I try to figure out how to get a list of packages that are missing to make a package installable/buildable. This functionality should be provided in dose but I fail to find it.

June 8

Lacking a solution of the problem of June 7, I write a mail to Pietro.

I start my first graphs in ocaml using the ocamlgraph library.

The graph I generate, starts off at a binary package. For each binary package it connects new vertices as its runtime dependencies. If a binary package is not arch:all and also not yet otherwise compiled, its source package is also added.

The result is a graph in which set of source packages in it will make the initial package available, if those source packages would be cross compiled.

The graph is extended further than the source packages.

June 9

I refine a couple of functions, make univ_get_pkg_by_name return the package with the highest version number.

I wrote a rather lengthy (1027 words) email to the list that explains my status as of this day.

I can create graphviz dot files with ocaml, can create node and edge types and create the graph by an imperative pattern that I saw a lot in Pietro’s code.

Disjunctions are not yet handled correctly (see mail from June 8).

The graphs generated look like the following: http://mister-muffin.de/p/8nyc.png

June 11

I write a test case which shows how CudfAdd.who_provides doesnt find virtual packages.

Automate the process of finding the packages that, if cross compiled, would make another package available.

Add more predicates (identifying source packages) and improve input file reading code.

Move build_compile_rounds which compiles as many source packages as it can in multiple rounds on a given minimal system a toplevel function and thereby abstract it more.

Create a rudimentary text based menu to choose different actions to take for an analysis.

Start writing an extended version of simple_dependency_graph for deeper analysis.

Use xdot to show graphs from the text menu. Allow saving those graphs to a file.

June 12

Move functionality from the extended version of simple_dependency_graph over to the normal version and delete the extended version.

Add the new Closure vertex type.

Create extended_dependency_graph which is supposed to not contain single binary package vertices but handle a package and its installation set as one vertex.

The output of extended_dependency_graph is optionally reduced to the biggest (non degenerate) strongly connected component.

User gets the option of choosing the exploration depth.

June 13

Pietro replies to my mail from June 8 but apparently I failed to express myself well enough in my last mail, so I rephrase my question.

Pietro replies to my email from June 11 and explains how the effect I see is due to “a nuisance of the debian to cudf encoding”. As a result I change my code accordingly.

June 14

Another lengthy (1130 words) email to the list. I explain what was done in the past days, what parts work and how they work. I list some rationales on why I did things the way I did them.

The most important observation is, that after improving my code again and again, I ended up representing the dependency cycle problem in the same (very similar) way that Pietro suggested in the beginning. This is probably a good discovery.

Lots of data of that email is now of only little use as of June 16, I make lots of improvements in correctness.

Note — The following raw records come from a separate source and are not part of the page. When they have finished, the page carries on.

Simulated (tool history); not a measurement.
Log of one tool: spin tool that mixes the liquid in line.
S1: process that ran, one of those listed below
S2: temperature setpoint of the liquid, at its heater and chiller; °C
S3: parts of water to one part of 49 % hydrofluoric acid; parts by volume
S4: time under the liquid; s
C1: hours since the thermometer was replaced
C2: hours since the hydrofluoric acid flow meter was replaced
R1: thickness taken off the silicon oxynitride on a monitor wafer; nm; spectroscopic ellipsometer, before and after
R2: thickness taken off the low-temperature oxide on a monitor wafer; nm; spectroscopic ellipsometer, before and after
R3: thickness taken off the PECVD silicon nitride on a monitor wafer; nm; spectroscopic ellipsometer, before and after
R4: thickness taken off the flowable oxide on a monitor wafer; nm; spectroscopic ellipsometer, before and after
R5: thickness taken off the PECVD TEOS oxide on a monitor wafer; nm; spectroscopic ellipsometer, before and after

As I dont have an answer to my other email to Pietro from June 13, I implement a very crude way to get an answer to the question of what packages are missing for a package to be available/compileable. I called it flatten_vpkgformula_best_effort and it suffers from many faults including disjunctions and package conflicts.

Patrick spots a problem. As a result, I make sure that at no point, the source package of an arch:all package can be listed.

June 15

As a reply to my mail from June 13, Pietro creates a new branch in the git and adds the code I needed to get a proper installation set.

June 16

As a result of Pietro’s efforts from June 15, I make great advancements on all fronts.

Details of the current status follow in the next section.

Results

A big leap was made on June 16 due to Pietro’s great help on making me understand how Depsolver.listcheck can be used for my purposes. My difficulties in finding the solution myself are rooted in many parts of the dose framework being poorly commented but Pietro did already a couple of documentation commits whenever things were unclear for me.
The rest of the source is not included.